SS Dundee

History
Name: SS Dundee
Operator: Dundee, Perth & London Shipping Company, Dundee
Builder: Caledon, Dundee
Yard number: 221
Launched: 24 August 1911
Completed: November 1911
Fate: Sank 3 September 1917
General characteristics
Class and type: Steam passenger/cargo ship
Tonnage: 2,187 tons
Length: 88.4 m (290 ft 0 in) (p/p)
Beam: 12.6 m (41 ft 4 in)
Propulsion: Single screw
Speed: 15 knots (28 km/h; 17 mph)

SS Dundee was a steam passenger and cargo ship of the British Merchant Navy. She served during the First World War and was lost in 1917.

Career

Dundee was built by Caledon shipbuilders at their Dundee yards and was launched on 24 August 1911. She was completed in November 1911 and entered service with the Dundee, Perth & London Shipping Company and sailed for them until the outbreak of World War I in 1914, when she was requisitioned for use as an armed boarding steamer; as such, she was not a fully commissioned warship of the Royal Navy and did not carry the "HMS" prefix. On 16 March 1917 she was working in the Atlantic Ocean with Royal Navy armoured cruiser HMS Achilles when they stopped the disguised Imperia German Navy auxiliary cruiser SMS Leopard. Dundee sent out a boat to inspect Leopard, upon which Leopard opened fire and forced Dundee to move away. Achilles then opened fire on Leopard, sinking her.

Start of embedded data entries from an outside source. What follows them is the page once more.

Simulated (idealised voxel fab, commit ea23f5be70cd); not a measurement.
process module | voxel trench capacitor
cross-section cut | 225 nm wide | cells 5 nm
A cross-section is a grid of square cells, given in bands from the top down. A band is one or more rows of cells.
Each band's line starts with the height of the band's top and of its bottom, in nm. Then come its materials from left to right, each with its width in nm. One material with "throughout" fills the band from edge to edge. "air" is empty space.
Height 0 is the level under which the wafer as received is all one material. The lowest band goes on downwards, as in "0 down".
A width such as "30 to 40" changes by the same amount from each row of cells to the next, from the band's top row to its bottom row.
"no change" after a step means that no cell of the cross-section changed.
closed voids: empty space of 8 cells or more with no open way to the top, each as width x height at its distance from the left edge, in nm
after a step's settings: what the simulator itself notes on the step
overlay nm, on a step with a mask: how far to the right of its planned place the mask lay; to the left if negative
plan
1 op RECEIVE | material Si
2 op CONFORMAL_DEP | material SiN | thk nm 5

On 2 September 1917, the German submarine UC-49 torpedoed and damaged Dundee in the Atlantic Ocean southwest of the Isles of Scilly (48°50′N 9°20′W / 48.833°N 9.333°W / 48.833; -9.333) with the loss of nine members of Dundee′s crew″. Dundee sank the next day.[1]

References

  1. "Dundee". Uboat.net. Retrieved 17 December 2012.